Carrier Aggregation Enabled MIMO-OFDM Integrated Sensing and Communication

TL;DR

This paper proposes a carrier aggregation-enabled MIMO-OFDM ISAC system that fuses high and low-frequency sensing data for enhanced communication and high-precision sensing, addressing phase misalignment and data fusion challenges.

Contribution

It introduces a novel CA-enabled MIMO-OFDM ISAC system with symbol-level data fusion and phase compensation, providing theoretical performance bounds and validation.

Findings

Achieves high-accuracy sensing through phase compensation and data fusion.

Derives mutual information and CRLB bounds for system performance.
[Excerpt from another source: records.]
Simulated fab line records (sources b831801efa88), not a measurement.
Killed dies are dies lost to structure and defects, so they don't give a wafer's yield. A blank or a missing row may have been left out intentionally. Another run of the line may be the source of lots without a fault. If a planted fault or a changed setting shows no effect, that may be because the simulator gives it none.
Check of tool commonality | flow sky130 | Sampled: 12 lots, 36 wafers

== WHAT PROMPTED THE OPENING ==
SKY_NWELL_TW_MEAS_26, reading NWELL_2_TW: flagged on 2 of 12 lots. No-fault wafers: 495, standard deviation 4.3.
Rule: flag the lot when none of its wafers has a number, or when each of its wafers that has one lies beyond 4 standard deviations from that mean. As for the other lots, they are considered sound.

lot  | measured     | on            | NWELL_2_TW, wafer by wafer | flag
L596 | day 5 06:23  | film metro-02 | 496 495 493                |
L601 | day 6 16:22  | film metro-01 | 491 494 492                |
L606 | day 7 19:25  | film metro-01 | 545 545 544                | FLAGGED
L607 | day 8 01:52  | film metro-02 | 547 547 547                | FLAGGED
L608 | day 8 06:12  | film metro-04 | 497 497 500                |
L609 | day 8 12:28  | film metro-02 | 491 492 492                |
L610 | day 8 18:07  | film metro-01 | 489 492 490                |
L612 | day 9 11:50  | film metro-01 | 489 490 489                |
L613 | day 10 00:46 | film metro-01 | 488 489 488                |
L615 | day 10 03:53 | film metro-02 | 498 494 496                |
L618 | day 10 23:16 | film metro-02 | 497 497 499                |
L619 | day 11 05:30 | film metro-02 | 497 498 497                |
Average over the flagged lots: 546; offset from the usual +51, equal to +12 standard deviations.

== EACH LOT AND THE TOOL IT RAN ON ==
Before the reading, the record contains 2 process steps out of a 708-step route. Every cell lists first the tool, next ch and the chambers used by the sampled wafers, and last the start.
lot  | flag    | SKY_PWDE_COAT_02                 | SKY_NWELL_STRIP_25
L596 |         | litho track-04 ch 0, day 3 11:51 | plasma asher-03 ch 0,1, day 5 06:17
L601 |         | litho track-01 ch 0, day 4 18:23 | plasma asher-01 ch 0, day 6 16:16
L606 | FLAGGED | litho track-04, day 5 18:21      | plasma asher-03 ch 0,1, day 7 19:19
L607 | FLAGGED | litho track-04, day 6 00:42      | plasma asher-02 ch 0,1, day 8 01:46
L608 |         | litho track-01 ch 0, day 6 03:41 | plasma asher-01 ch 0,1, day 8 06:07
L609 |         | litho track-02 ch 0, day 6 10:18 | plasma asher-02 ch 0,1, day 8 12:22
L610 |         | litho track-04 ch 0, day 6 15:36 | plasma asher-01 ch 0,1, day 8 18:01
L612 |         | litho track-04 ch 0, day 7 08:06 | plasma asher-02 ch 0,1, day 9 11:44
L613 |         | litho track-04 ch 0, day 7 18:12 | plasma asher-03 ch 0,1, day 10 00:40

Simulation confirms the system's feasibility and superiority.

Abstract

In the evolution towards the forthcoming era of sixth-generation (6G) mobile communication systems characterized by ubiquitous intelligence, integrated sensing and communication (ISAC) is in a phase of burgeoning development. However, the capabilities of communication and sensing within single frequency band fall short of meeting the escalating demands. To this end, this paper introduces a carrier aggregation (CA)-enabled multi-input multi-output orthogonal frequency division multiplexing (MIMO-OFDM) ISAC system fusing the sensing data on high and low-frequency bands by symbol-level fusion for ultimate communication experience and high-accuracy sensing. The challenges in sensing signal processing introduced by CA include the initial phase misalignment of the echo signals on high and low-frequency bands due to attenuation and radar cross section, and the fusion of the sensing data on high and low-frequency bands with different physical-layer parameters. To this end, the sensing signal processing is decomposed into two stages. In the first stage, the problem of initial phase misalignment of the echo signals on high and low-frequency bands is solved by the angle compensation, spatial filtering and cyclic cross-correlation operations. In the second stage, this paper realizes symbol-level fusion of the sensing data on high and low-frequency bands through sensing vector rearrangement and cyclic prefix adjustment operations, thereby obtaining high-precision sensing performance. Then, the closed-form communication mutual information (MI) and sensing Cram\'er-Rao lower bound (CRLB) for the proposed ISAC system are derived to explore the theoretical performance bound with CA. Simulation results validate the feasibility and superiority of the proposed ISAC system.